I recently read a Layer Vault post regarding progressive reduction. I love this concept, especially since I've always pushed to use "icon only" buttons when possible for interfaces. It works sometimes and other times, not so much.
Coming from a background of painting and drawing - I'm very much into fine arts and care deeply about composition, color, contrast, focal points, and more. So when I began crafting websites, usability was of no concern to me in the early days. I was creating art! This led to a slew of bad websites created with poor usability. One of my early pride and joys featured the main navigation as a row of 10 big icons along the top with no text labels (I was later forced into adding labels on hover). I did this because I thought it was sexy, but it was not usable. It was obnoxious and gratuitous as it only served me and not user.
Sexy and Usable
Nowadays, I still want to make things sexy, but they have to be usable as well. I ran a quick test on dribbble the other day for a potential "check in" icon on an iPhone app. Only about 20% of the people guessed the function correctly. I made another post with a properly labeled icon and voila, no confusion. There are a number of apps using a check-in-type button - some of them like foursquare are using a "pin" icon only. This does make sense to a certain degree because you are pin pointing a location, but it's also not 100% clear what it does until you tap on it. To many people the "pin" icon means "location" but not necessarily "check in."
Icon Only Threshold
There seems to be this threshold of when it's safe to use "icon only" buttons and when it's not. Take Four Square for instance. You may not know what the pin icon does until you tap it, but once you do for the first time, maybe out of curiosity, you're likely to remember the function it performs since this is the main function of the app. This can be an effective method as long as the rest of your interface doesn't have a multitude of multiple icon only buttons that are not yet engrained into a user's preconceptions. This method is still risky because it's not guaranteed that a user will remember what the icon does.

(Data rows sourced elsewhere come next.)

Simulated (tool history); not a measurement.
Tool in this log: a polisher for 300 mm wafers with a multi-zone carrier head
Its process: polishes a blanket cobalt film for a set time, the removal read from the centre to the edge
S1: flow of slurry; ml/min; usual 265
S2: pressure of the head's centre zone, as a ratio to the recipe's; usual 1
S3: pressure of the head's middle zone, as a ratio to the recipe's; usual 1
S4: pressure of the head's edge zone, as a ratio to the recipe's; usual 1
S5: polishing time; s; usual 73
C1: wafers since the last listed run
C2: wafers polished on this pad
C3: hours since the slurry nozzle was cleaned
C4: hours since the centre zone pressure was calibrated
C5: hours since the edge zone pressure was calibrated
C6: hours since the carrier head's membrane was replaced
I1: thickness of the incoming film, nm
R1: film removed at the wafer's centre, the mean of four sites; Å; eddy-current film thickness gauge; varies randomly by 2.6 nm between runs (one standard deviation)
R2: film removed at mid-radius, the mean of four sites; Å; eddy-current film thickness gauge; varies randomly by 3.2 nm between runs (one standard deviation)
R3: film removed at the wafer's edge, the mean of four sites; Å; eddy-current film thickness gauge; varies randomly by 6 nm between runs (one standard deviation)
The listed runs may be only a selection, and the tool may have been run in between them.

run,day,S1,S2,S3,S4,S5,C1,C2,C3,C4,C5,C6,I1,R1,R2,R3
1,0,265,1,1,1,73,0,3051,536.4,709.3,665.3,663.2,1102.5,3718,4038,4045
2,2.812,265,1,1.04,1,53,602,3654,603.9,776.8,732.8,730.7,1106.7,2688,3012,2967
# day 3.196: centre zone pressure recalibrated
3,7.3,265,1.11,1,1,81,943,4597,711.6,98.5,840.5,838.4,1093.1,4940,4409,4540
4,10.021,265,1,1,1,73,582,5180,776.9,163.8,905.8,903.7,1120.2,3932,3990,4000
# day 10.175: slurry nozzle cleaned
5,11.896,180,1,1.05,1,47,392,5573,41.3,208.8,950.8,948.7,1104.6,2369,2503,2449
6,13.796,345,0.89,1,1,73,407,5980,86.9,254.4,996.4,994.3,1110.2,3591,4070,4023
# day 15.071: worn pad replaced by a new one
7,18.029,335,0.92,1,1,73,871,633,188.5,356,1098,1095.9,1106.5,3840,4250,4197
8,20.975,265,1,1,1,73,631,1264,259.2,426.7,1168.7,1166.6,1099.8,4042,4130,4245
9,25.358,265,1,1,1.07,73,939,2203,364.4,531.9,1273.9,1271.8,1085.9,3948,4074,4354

Facebook's Progressive Reduction
Facebook is another example of using "icon only' interface bits. Both desktop and mobile versions of the site have evolved to have the same consistent icons along the top - Friend Requests, Messages, and Notifications. It would be virtually impossible to elegantly include those functions (especially on mobile) by including long text labels with each icon. Facebook has evolved, or should I say "progressively reduced," into this. This would have been quite confusing for first time users who had no reference to what those icons might mean. But over time users began to expect friend requests, messages sent, and notifications. Facebook was able to evolve into a simpler interface because the users became more familiar with the content and where to find it. The same now is true for the 3-line nav icon. The nav icon still may not be universally accepted by all, but I believe this simple solution will become a usability standard very soon. It's simpler and sexier to have 3 lines than the word "Menu" or "Navigation," plus this gives more room for a title on mobile. But again you've got to consider your audience to know whether that is going to be sufficient.
Tweetie was the first solid Twitter app for the iPhone and the Mac. Unlike Twitter's mobile app today, Tweetie used an icon only navigation. Since Twitter has a relatively simple content set, it's a good example of when it works to use an icon only navigation. Tweetie used 5 icons on the mobile app - timeline, mentions, direct messages, search, and more. (Not unlike Tweetbot today.) Timeline and Mentions are the two of the most used areas on Twitter for so it's easy to recognize them in an icon only line up, especially since the @ symbol has become very much associated with Twitter. The search and "more" icon are easily recognized as well. The icons were sexy and were an easy shoe in for more seasoned users. Even the less explanatory icons, revealed when swiping a tweet, became quickly apparent after using the app a few times. Since Twitter has a limited feature set it provides a nice scenario to explore an icon only approach.
I can imagine though, Twitter didn't want to alienate users who were new to the service with icons only on their apps. Shortly after Twitter acquired Tweetie, they rebranded the app, changed a few things up and added the text labels to the nav bar. Not as sexy per se, but the labels are of huge value for new users and from a general usability perspective.
The truth is, it's easier to design with icons only within an interface because you can nail them down to a fit within a square grid that doesn't fluctuate in width or height. Icons with text labels becomes a whole new story. Icons with text labels are harder to deal with - enter copywriting, nomenclature, varying widths, typography, text color, text size, etc. This opens a whole new can of worms and can be difficult to deal with. As a designer, I urge you to take the challenge. Don't just come up with beautiful icons and call it a day. Think about the use of labels. If they're needed what should each one be called? Can they all be reduced to one word? What is the longest possible text label? Keep all of these in mind, in addition to making the icons look sexy.
Think of scenarios that lend themselves to progressive reduction and push for simpler interfaces, but don't forgo usability.